Are Tablet Price Wars Brewing?

With Apple continuing to dominate the tablet market, it was probably only a matter of time before other manufacturers began to slash their tablet prices in an effort to increase market share. While this would be the logical response to the iPad’s category-crushing success, other tablet manufacturers have thus far refrained from engaging in price wars with Apple, likely because the iPad’s success has driven up tablet component costs for everyone else in the industry. Manufacturers have been jumping into the tablet game in large part because they want to emulate Apple’s 25% profit margin on the iPad, but since they’re paying higher component prices than Apple, cutting retail prices would thwart the very reason they got into the tablet game in the first place.

Today, however, all that changes: Woot is offering brand-new 16GB HP Touchpads for $379, and for those willing to stack coupons and venture to a brick-and-mortar store, the same 16GB HP Touchpad can be had at Staples this weekend for only $300 out the door. Considering that each 16GB Touchpad costs HP $307 in component costs alone (iSuppli doesn’t factor in the actual cost of assembling these components into a finished product, or the shipping and marketing associated with them), HP will likely lose money on every tablet sold through Woot or Staples this weekend.

Why, less than two months after introducing the Touchpad, is HP engaged in such aggressive price wars? It’s possible that they’ve already developed a follow-up to the Touchpad, and are simply trying to clear out current inventory to make way for its successor, but the hyper-compressed timeframe we’re seeing here doesn’t really support that theory. It seems more likely that HP is using the Touchpad as a loss-leader of sorts, to increase the adoption of its WebOS platform, in anticipation of its plans to integrate WebOS into its 2012 desktop and laptop offerings, as a fast-boot alternative pre-installed alongside Windows.

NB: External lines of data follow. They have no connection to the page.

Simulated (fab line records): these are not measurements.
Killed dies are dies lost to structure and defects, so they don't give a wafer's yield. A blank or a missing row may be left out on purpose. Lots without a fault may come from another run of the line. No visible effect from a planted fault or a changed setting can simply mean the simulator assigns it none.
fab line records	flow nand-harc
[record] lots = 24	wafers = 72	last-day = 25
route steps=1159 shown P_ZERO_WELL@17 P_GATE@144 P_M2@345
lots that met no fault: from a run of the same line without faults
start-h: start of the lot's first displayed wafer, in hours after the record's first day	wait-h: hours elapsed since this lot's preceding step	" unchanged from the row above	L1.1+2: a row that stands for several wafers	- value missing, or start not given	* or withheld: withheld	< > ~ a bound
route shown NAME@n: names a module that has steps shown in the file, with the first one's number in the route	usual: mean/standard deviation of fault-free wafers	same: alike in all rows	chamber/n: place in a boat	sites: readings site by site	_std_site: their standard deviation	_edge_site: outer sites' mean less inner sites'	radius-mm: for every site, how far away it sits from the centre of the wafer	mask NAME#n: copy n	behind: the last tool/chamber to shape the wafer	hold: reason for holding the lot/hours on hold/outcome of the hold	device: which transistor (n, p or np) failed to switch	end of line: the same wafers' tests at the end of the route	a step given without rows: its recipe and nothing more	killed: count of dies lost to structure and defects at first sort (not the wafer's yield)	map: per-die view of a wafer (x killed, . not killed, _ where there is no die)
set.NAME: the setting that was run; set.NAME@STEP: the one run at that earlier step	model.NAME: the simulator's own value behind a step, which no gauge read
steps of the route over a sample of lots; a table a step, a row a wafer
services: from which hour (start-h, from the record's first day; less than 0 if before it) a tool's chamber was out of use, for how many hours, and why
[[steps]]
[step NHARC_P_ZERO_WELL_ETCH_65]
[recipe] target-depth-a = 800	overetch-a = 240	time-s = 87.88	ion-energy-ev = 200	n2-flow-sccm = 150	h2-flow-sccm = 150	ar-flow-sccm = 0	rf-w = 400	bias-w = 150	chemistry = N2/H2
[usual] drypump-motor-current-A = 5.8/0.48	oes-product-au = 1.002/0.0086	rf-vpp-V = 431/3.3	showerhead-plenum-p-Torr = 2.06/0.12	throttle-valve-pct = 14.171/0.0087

With recent studies showing that 26% of enterprises are already using, or are planning on using, tablet computers as part of their IT infrastructure, HP’s retail prices cuts on the Touchpad may signal a larger strategy to aggressively price the tablet for end-users, and double-down on its efforts to pursue the (potentially more lucrative) enterprises market. Heck, HP has already internally moved its Touchpad development team to its notebook department, as it hopes this will allow them to make their tablet more enterprise-friendly, and stave off declining enterprise sales of traditional notebook computers.

HP’s motivations for slashing the price of its Touchpad are manifold, and likely unique to HP alone. For a company like Samsung, who is selling tablets based on a non-proprietary OS, and has no real ambitions of using their tablet devices as a gateway to a larger Samsung-product ecosystem, slashing prices on their Galaxy Tabs would seem a foolhardy move. Or, at least, it would have a few days ago. Now that HP’s thrown down the gauntlet, and shown its willingness to dramatically undercut the retail price of its competitors, we’ll likely see similar such moves from other manufacturers in the coming weeks and months. If your business has been on the fence about whether to adopt tablets into your IT system, now might be the time to start reassessing your options.